Where does Ubuntu look for shared libraries?
This whole path business is related to something called multi-arch. Basically it's to allow you to have 32bit and 64bit libraries on the same system.
After you copied the file, did you happen to run ldconfig?
ldconfig creates, updates, and removes the necessary links and cache
(for use by the run-time linker, ld.so) to the most recent shared
libraries found in the directories specified on the command line, in
the file /etc/ld.so.conf, and in the trusted directories (/usr/lib and
/lib). ldconfig checks the header and file names of the libraries it
encounters when determining which versions should have their links
updated. ldconfig ignores symbolic links when scanning for libraries.
The information contained in the above question AND first (and only ATT) answer, helped me resolve *a similar * issue of mine on WSL Ubuntu (on Win10 64)!

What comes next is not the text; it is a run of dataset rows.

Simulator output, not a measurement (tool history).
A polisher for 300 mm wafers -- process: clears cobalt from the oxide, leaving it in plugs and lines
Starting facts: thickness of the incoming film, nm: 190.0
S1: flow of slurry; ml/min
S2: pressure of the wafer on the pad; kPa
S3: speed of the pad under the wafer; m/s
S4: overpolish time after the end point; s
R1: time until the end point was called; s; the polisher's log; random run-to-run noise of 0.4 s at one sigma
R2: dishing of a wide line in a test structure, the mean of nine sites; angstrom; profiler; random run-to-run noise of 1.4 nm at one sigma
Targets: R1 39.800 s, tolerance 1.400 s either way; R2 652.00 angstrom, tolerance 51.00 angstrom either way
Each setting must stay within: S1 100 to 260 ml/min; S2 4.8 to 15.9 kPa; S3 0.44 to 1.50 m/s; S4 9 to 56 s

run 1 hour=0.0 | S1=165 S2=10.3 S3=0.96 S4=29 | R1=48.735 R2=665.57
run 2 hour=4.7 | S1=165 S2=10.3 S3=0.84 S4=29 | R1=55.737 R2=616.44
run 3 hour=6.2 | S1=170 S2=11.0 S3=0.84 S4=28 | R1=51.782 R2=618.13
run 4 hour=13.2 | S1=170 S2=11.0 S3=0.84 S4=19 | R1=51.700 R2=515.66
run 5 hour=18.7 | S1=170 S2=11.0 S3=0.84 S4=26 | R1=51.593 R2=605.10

In my case the executable couldn't find a library.
I ultimately noticed that the newly-made library got positioned in /usr/lib64
, but the multi-arch lines of /etc/ld.so.conf.d/x86_64-linux-gnu.conf
did not include that directory.
So I ran
sudo ldconfig /usr/lib64
and that finally fixed it. (running it alone without the directory parameter did not make it 'magically' find the libraries BTW.) It's unclear whether 'restarting' my WSL bash helped... I think that wasn't even needed.